Every week, Music News and Liberty Music look at the best new releases from emerging and self-releasing artists.
This week we have singles and videos from some of the best releases this week in folk, pop and indie-rock.
Left Boy – Kid
Hailing from Austria, Left Boy aka Ferdinand Sarnitz moved to New York City aged 18-years-old to study audio engineering at the Institute of Audio Research, whilst there he worked hard teaching himself how to create beats, lyrics and videos. Now based back in Vienna, Left Boy has built his reputation online, accumulating millions of plays on Soundcloud, Spotify and views on YouTube. New track ‘Kid’ is the third release taken from Left Boy’s second LP ‘Ferdinand’, unlike upbeat singles ‘Sweet Goodbye’ and ‘Father Of God’, ‘Kid’ is a poignant song that was written and recorded at a time when a friend of Left Boy sadly passed away, Left Boy sings “And I promise, I will never forget you, Never forget you, Always, In my heart”.
In My Days - “Invisible”
Indie-pop group, In My Days' latest single, "Invisible" is more than your typical, catchy pop track. A song full of longing and shrouded in the ambivalent feelings of self-doubt, "Invisible" tells the the story of overcoming. The song's accompanying music video is a fleetingly beautiful spectacle that paints an equally emotional visual for the track as it depicts a young woman, the protagonist, likely breaking free from memories trapped in time and ultimately coming to a place of liberation. "Invisible" is the first single from the group's upcoming debut album, Dream Out Loud, and it features .
Tors - “We Say No”
Following their sold-out U.K. tour with Tom Walker, Tors returns with their latest track, “We Say No.” As the second single and the melancholic gem from their upcoming EP, Wilder Days, “We Say No” comes packed with folk-inspired harmonies between the group’s blend of vocals and dynamic acoustic instrumentals which feature offbeat guitar riffs for effect. Released on 23rd March, Tors’ latest track suggests there is worth and light in the struggle of overcoming.
Sofia Härdig - “My Week”
Swedish singer-songwriter, Sofia Härdig recently released her third single, “My Week,” ahead of her LP Changing the Order. Sofia‘s latest track embodies the post-punk sound similar to that of The Cure and transforms it into a unique sound of her own. The track, on which Sofia’s commanding voice echoes over a thickly layered instrumentation of distorted guitar and electronica-inspired synthesizer, is best listened to with the volume up.

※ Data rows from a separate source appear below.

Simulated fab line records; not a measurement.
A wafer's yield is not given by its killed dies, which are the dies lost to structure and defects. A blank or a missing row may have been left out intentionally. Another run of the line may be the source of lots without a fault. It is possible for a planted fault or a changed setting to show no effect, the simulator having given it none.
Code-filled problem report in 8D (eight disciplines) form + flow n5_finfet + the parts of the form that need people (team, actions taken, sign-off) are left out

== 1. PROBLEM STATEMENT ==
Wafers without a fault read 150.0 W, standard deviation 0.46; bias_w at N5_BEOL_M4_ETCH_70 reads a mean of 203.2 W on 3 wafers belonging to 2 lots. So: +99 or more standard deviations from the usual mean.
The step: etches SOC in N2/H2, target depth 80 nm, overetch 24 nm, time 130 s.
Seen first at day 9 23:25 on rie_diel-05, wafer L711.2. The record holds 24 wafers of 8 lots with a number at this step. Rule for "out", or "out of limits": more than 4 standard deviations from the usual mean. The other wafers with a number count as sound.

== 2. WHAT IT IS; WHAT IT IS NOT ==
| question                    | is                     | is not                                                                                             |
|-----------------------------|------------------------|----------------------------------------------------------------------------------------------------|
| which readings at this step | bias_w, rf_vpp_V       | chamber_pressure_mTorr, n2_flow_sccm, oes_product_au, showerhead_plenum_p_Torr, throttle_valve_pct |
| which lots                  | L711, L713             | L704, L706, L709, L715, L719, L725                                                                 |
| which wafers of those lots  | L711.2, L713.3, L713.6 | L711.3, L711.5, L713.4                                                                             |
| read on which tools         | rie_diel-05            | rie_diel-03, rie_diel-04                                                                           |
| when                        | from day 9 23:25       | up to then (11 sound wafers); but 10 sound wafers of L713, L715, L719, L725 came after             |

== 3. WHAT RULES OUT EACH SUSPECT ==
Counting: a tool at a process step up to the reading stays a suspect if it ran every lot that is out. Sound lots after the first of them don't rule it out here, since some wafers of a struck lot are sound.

Streets Of Roya - “Prisoner”
Swiss born Michael Wespi is Streets of Roya. In the mysterious artist’s new single, “Prisoner,” he sings of fragility and a sense of inner-self over guitar melodies and percussion. Beautifully mixed into a mellow pop track brimming with emotion that is carried through Wespi’s delicate vocals, “Prisoner” was written and produced in the artist’s current city of Los Angeles.
Constine - “Die”
Swedish singer, songwriter, musician and producer, Constine has taken full control of her art from writing music to releasing it under her own label. Now, ahead of her forthcoming debut EP, Constine has released an acoustic music video for her track “Die.” A song about paradoxes—someone close, yet far away—“Die” uses the genuine beauty of the acoustic cello and soft percussion rhythms to elicit the raw emotion of being on the verge of losing oneself. The stunning black and white visuals in the acoustic music video perfectly compliment the track while visually capturing the mood.
NEWMEN - “Delay”
German alternative band, NEWMEN release their newest single, “Delay” ahead of their upcoming album, Soft Ware. “Delay” examines the emotional reciprocation in a state of euphoria. A song with a sonic atmosphere constructed of synthesizers and shifting layers of electronic instruments, NEWMEN’s “Delay” achieves complexity while still getting straight to the point.
Brynäs - “Timmermansgatan”
Swedish pop duo, Brynäs releases their new aurally trippy electronic-pop track, “Timmermansgatan.” Inspired by a sense of loss after having lost their grandmother, “Timmermansgatan” is Brynäs turning inward, recovering fragments of fleeting memories and rediscovering lost landscapes of their homeland. The song’s title comes from the name of a street in the city of Gavle. Released early April, Brynäs’ “Timmermansgatan” provides an interesting although refreshing sonic experience.